It has been a rocky road for India’s private sector insurers seeking to make their public market debut. But with foreign investment and ownership norms for the sector finally clear, it is good to see mortgage major HDFC preparing to divest a 10 per cent stake in its insurance subsidiary, HDFC Standard Life, through an IPO. Indian insurance players, both in the life and non-life segments, require prodigious amounts of capital to bankroll their growth over the next decade. With FDI rules capping foreign participation at 49 per cent and domestic sponsors of these firms — mostly banks or corporate groups — hard-pressed to infuse funds, tapping the primary market seems to be the only way out. For some banks, a listing of their insurance arm may also unlock substantial capital to redeploy in their core business.
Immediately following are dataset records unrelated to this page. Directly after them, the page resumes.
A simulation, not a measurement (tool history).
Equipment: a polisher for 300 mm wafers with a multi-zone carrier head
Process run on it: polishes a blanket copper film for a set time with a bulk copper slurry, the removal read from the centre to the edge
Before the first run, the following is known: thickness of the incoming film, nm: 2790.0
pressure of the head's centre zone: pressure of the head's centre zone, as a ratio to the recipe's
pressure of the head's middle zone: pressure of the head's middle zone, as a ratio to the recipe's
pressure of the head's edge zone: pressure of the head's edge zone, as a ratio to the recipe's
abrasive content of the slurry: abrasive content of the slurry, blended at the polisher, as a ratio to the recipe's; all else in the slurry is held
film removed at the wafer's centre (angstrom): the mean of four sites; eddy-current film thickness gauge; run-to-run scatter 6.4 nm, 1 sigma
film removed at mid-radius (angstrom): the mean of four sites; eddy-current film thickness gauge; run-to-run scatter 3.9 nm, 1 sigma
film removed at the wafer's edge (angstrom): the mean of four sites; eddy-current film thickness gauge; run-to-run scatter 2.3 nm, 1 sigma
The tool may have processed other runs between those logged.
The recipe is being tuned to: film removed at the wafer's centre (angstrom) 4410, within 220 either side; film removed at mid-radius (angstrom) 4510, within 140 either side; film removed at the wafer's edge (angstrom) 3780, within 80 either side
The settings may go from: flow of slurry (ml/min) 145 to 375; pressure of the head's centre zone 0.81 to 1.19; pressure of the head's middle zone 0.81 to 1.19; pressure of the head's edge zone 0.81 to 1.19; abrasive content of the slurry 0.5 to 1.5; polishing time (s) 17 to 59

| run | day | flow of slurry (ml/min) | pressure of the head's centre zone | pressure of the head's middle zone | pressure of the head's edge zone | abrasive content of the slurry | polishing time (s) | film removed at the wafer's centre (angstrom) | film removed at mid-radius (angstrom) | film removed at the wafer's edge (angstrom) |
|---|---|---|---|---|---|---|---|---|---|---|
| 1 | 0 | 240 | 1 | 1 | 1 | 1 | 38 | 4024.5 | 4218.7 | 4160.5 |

While players in the sector may rue it, the delay in listing has actually worked to the benefit of prospective investors in India’s first insurance IPOs. In the last seven years, the insurance sector has witnessed considerable turbulence which has forced players to streamline costs and restructure operations. Life insurers have witnessed a shakeout triggered by tightening regulations on costs in market-linked plans, low persistency ratios and changing market conditions which have forced them to shuffle between traditional and market-linked plans. After sizeable shrinkage in new business premiums between 2009 and 2014, life insurers returned to double-digit growth only in FY16. General insurers, too, have only lately managed to stem their large losses in the motor insurance business (with de-tariffing), and capitalise on opportunities in health and other segments. This hiatus has allowed SEBI and IRDA to work on customised IPO norms for insurers, which should help investors better assess this new breed of financial institutions in the listed space. While SEBI’s regulations require insurers to disclose unique risk factors — risks to cash flows arising from catastrophes, erroneous actuarial assumptions, reinsurer default — IRDA has standardised its accounting and valuation norms, now requiring each player to disclose a certified embedded value which can serve as the basis for valuation in IPOs.

While going public will bring in additional capital, Indian insurance firms should brace for greater public scrutiny of both their investment performance and market actions, once they make their public debut. Currently, disclosure standards of the insurance industry on both counts are inferior to those of other vehicles such as mutual funds. In fact, for this reason alone, it would be good to see India’s largest institutional investor — the Life Insurance Corporation — exploring a public offer. LIC’s actions over the last few years in bailing out public sector divestment offers, infusing capital into public sector banks and funding entities such as Indian Railways have been widely criticised even as it has been insisting that these are well thought-out commercial decisions. Listing the public sector behemoth, apart from raising significant funds for the disinvestment kitty, would be the best way to convince sceptics that India’s largest institutional investor is indeed professionally managed.